Cartesian product of finitely generated integral monoids

Question

I would like to understand the fact that the Cartesian product of finitely generated integral monoids is also a finitely generated monoid.

$\textbf{Definition:}$ A monoid is a set of vectors in Q and is defined under addition. When it only contains integer vectors, then it is called an integral monoid.

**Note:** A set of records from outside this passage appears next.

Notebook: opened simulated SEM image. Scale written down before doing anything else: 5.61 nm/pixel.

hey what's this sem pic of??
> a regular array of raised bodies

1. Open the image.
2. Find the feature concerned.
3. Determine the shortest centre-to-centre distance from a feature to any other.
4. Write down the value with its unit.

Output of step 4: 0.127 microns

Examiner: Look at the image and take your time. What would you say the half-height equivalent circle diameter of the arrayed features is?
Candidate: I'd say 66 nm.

Let $M_1, M_2, \cdots, M_k$ be finitely generated integral monoids. Then, my goal is to investigate $M_1 \times M_2 \times \cdots \times M_k$.

The proof goes as follows. For the sake of simplicity, let us assume $k=2$. Let ${r}^1_1, {r}^1_2, \cdots {r}^1_n$ and ${r}^2_1, {r}^2_2, \cdots {r}^2_n$ correspond the finite set of vectors used to generate $M_1$ and $M_2$, respectively. Then, the following vectors can be used to generate $M_1 \times M_2$.

$ \begin{pmatrix} {r}^1_1 \\ 0 \end{pmatrix} , \cdots, \begin{pmatrix} {r}^1_n \\ 0 \end{pmatrix}, \begin{pmatrix} 0 \\ {r}^2_1 \end{pmatrix} , \cdots, \begin{pmatrix} 0 \\ {r}^2_n \end{pmatrix} $

Could someone explain to me how these vectors are used to generate $M_1 \times M_2$ and provide a small example if possible?

Answer 1

Take any $\begin{pmatrix} r^1 \\ r^2\end{pmatrix} \in M_1\times M_2$. Since $M_1$ is generated by $r_1^1,\dots,r_{n_1}^1$ and $M_2$ is generated by $r_1^2,\dots,r_{n_2}^2$, we may write \begin{align} r^1 &= k_1^1 r_1^1 + \cdots + k_{n_1}^1 r_{n_1}^1 \\ r^2 &= k_1^2 r_1^2 + \cdots + k_{n_2}^2 r_{n_2}^2 \end{align} for some integers $k_i^1,k_j^2$ for $i=1,\dots,n_1$ and $j=1,\dots,n_2$.

Hence we have \begin{align} \begin{pmatrix} r^1 \\ r^2\end{pmatrix} &= \begin{pmatrix} k_1^1 r_1^1 + \cdots + k_{n_1}^1 r_{n_1}^1+0+0+\dots+0+0 \\ 0+0+\dots+0+0+k_1^2 r_1^2 + \cdots + k_{n_2}^2 r_{n_2}^2 \end{pmatrix} \\ &= k_1^1 \begin{pmatrix} r_1^1 \\ 0 \end{pmatrix} +\cdots+ k_{n_1}^1 \begin{pmatrix} r_{n_1}^1 \\ 0 \end{pmatrix} + k_1^2 \begin{pmatrix} 0 \\ r_1^2 \end{pmatrix} +\cdots+ k_{n_2}^2 \begin{pmatrix} 0 \\ r_{n_2}^2 \end{pmatrix}. \end{align}

This shows that $\begin{pmatrix} r_1^1 \\ 0 \end{pmatrix},\dots,\begin{pmatrix} r_{n_1}^1 \\ 0 \end{pmatrix},\begin{pmatrix} 0 \\ r_1^2 \end{pmatrix},\dots,\begin{pmatrix} 0 \\ r_{n_2}^2 \end{pmatrix}$ generate $M_1\times M_2$.